Counterexample of Sobolev traces

Question

Does anyone know a counterexample to the following fact: let $\Omega$ be a smooth domain in $\mathbf{R}^n$. Then $T(W^{2,2}) \subset C(\partial \Omega)$. I admit that i do not know much about trace spaces, and looking on adams it seems that this is wrong, but I would like to know if there is a direct counterexample

Answer 1

NOTATION. I write $H^s(\Omega)$ to denote $W^{s, 2}(\Omega)$.

The rationale behind this is the following: letting $$Tu:=\left. u \right|_{\partial \Omega}$$ denote the trace operator, we know that $$T\colon H^s(\Omega)\to H^{s-\frac12}(\partial\Omega), \qquad \forall s>\frac12,$$ and $T$ is surjective. Now, the space $H^{s-\frac12}(\partial \Omega)$ embeds in $C(\partial \Omega)$ if and only if $s-\frac12 >\frac{n-1}{2}$, because $\partial \Omega$ is a dimension $n-1$ manifold. On the other hand, the space $H^s(\Omega)$ embeds in $C(\Omega)$ if and only if $s>\frac n2$, which is exactly the same condition as before.

We conclude that the trace space $H^{s-\frac12}(\partial \Omega)$ embeds into $C(\partial \Omega)$ if and only if the original space $H^s(\Omega)$ embeds into $C(\Omega)$.

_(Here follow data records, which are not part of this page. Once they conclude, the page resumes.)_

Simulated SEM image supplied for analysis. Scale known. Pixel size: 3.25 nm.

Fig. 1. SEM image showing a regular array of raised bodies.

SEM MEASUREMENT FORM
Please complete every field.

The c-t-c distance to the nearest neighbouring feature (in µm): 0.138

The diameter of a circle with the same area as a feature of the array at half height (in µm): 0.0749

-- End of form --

You are concerned with $s=2$, in which case we have this embedding if and only if $n\le 3$. For $n\ge 4$ you can construct an explicit example of a function in $H^2(\mathbb R^4_+)$ that has a singularity at the origin, so that its trace to $\mathbb R^3$ is not continuous. (Here $\mathbb R^4_+=\{(x_1, x_2, x_3, x_4)\ :\ x_4\ge 0\}$.)